Gurgaon realty bounces back from slowdown
Overcoming a host of challenges, the city’s real estate sector showed signs of a comeback in the latter half of 2017gurgaon Updated: Dec 30, 2017 22:59 IST
Year 2017 turned out to be a challenging one for Gurgaon’s real estate sector, as developers found it almost impossible to manage, what they said, was the triple whammy of demonetisation or recall of high value currency notes, implementation of Real Estate Regulatory Act 2016 and finally, the Benami (Transactions) Amendment Act, 2016.
Experts said that these three widely debated and documented moves changed the very dynamics of the city’s realty sector, as capital was sucked out of the system and investors fell on hard times. The fallout? Very few new project launches, price correction, little or no product promotion and a negative sentiment pervading the sector, as some developers almost went bankrupt. However, while sending builders into a nervous huddle, the set of tough building rules gave homebuyers a much-needed weapon to take on the system.
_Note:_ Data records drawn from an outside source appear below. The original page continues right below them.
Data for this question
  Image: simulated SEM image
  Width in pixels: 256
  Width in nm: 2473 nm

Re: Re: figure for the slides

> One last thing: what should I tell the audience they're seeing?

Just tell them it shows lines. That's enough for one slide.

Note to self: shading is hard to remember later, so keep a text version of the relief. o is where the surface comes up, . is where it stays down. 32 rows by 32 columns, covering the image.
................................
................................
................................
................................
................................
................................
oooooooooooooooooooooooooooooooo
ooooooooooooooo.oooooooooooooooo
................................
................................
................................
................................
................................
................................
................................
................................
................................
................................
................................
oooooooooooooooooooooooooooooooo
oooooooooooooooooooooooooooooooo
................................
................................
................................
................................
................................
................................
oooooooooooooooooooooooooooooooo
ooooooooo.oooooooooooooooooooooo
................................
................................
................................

A top developer, in fact, claimed that unlike previous government, the Khattar regime wasn’t willing or ready to come to the rescue of the real estate sector. However, amid the dark clouds, there was a silver lining as affordable housing brought some cheer and money to the market. The second half of the year saw some recovery in the industry, with an increase in demand for Huda (Haryana urban development authority) plots, builder floors and ready to move in apartments. In sectors 22,23, 27, 45, 46, 57, 38,43, DLF, South City 1 and Sushant Lok, property prices went up by 15-20%.
The improvement in selected micro-markets in the city, however, is not going to take the industry northwards, say realty consultants. The reason, they said, is that the capital to complete real estate projects, a majority of which are either delayed or abandoned, is not available to developers.
Sanjay Sharma, a Gurgaon-based realty consultant, claimed that the RERA has considerably increased the risk cost of capital available to the developers and as a result, many projects remain stuck and delayed. “Earlier, the risk capital was being borne by the buyers and if something went wrong, they suffered. However, RERA has changed the equation. Now, developers can’t use buyers’ funds for unlimited period and without any fear of penalty,” Sharma said.
With banks not willing to give loans directly to developers and preferring, instead, to leverage the buyer’s credit, private equity was the only option of funding, which is 5-8% higher. “Private equity funds are very demanding and they work on strict timelines, which made it difficult for the industry to get money. Unless there is a major intervention (by the government), things will not improve,” Ramesh Menon, CEO, Certes Realty, said.
The lack of infrastructure in new Gurgaon sectors and the inability of the government to complete crucial infrastructure projects such as the Northern Peripheral Road (NPR) or Dwarka Expressway, Central Peripheral Road and the Southern Peripheral Road (SPR) also dampened the mood of end-users. “Properties on Dwarka expressway and near CPR that were sold at ₹8,000 per square feet on the promise of assured return are not fetching more than ₹6,000 per square feet in the market,” Menon said.
Developers, in fact, admitted that 2017 was a year when artificial demand was sucked out of the system. “The speculation in the real estate industry has almost ended. Though 2017 was a very challenging year, we expect things to normalise next year. Affordable housing and completion of crucial infrastructure projects will boost the market,” Praveen Jain, vice chairman, Naredco, said.
Kamaljeet Singh, vice president, Bestech, opined that the market is returning to normal slowly but surely and things would be easier from next year. “The buyers are returning, albeit slowly, and funds are now available. But now, the focus would on end-users,” Jain said.
While major growth areas in Gurgaon, including SPR, NPR and the Golf Course Extension Road, saw dismal growth, it was the micro-markets that kept the momentum going in the last six months. “The products which buyers can invest in right now have made comeback. Property prices have risen by 15-20% in DLF, Sushant Lok and South City, as people want ready-to-move-in properties,” Pankaj Tomar, CEO, Ishadi Real Estate Ltd, said.
Both developers and experts said that lack of clarity among policy makers with regard to land-pooling and transit-oriented development, under which the floor area ratio (FAR), has been increased, also did not help the cause of realty. They, however, admitted that affordable housing had been the savior for many of them and in the coming two years, more affordable projects and delivery of delayed homes is the key to revival of realty in Gurgaon.